"Classic" <meta> elements

Many extensions have been made to the <meta> elements in HTML pages. Not only have people be adding new values for name, but also various attributes where added, like property. Let's call the official short list of possibilities "classic".

The classic <meta> elements come in three forms:

  • with attribute name, with a restricted set of names;
  • with attribute charset, maximum one; and
  • with attribute http-equiv, all of them.

This extractor does take all http-equiv records, because there are few and old extensions have been made to the list reported by W3Schools. There SHOULD be only one meta element with a charset.


The classic name attributes

The classic set of names can be found at MDN "standard metadata names", but with convincing arguments, a few names MAY be added.
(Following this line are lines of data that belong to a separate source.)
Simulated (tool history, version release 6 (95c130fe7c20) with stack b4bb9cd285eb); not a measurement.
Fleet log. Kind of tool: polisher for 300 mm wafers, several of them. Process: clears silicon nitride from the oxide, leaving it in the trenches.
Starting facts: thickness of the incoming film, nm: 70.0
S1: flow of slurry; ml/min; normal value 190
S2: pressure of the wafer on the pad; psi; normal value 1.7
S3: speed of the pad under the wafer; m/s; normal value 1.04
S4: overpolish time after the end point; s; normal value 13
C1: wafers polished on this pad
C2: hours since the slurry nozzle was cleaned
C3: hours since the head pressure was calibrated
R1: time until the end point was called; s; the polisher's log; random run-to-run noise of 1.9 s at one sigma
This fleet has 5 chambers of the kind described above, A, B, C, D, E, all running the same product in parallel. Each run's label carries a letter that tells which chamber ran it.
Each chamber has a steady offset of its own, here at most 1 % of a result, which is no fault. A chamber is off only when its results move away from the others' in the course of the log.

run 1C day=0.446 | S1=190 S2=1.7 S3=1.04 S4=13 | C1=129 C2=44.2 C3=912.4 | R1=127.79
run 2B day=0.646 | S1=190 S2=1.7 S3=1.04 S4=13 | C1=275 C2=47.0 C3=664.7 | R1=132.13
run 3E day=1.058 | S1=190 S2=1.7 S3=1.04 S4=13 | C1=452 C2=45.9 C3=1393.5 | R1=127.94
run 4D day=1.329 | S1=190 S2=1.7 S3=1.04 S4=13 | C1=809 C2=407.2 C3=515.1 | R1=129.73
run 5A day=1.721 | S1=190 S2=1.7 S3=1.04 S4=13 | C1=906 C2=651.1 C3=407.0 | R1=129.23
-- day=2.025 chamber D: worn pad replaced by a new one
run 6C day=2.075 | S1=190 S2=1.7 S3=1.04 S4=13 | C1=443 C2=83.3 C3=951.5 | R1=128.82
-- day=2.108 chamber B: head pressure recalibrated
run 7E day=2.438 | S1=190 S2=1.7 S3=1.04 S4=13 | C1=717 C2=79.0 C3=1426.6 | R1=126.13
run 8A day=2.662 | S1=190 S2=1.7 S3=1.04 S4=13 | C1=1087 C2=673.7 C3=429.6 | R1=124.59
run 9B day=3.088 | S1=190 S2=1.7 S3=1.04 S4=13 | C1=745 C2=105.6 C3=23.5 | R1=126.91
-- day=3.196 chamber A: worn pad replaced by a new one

This extractor currently takes name values for:

META NAME values taken
application-name
author
creator
color-scheme
description
generator
googlebot
keywords
publisher
referrer
robots
theme-color
viewport

Produced data-structure

How and where the data-structure with the facts are transported is your decision, but the output looks like this:

{
   "name" : {
      "description" : "The Open Graph protocol enables...",
      "generator" : "Хей, гиди Ванчо"
   },
   "charset" : "utf-8",
   "http-equiv" : {
      "content-type" : "text/html;charset=utf-8",
      "refresh" : "3;url=https://www.mozilla.org",
      "content-disposition" : ""
   }
}

Both the name and http-equiv can appear with multiple <meta>-elements, and have a unique label. Therefore, they are produces as simple associative array (HASH) with only simple values. Always UTF-8 and entity decoded.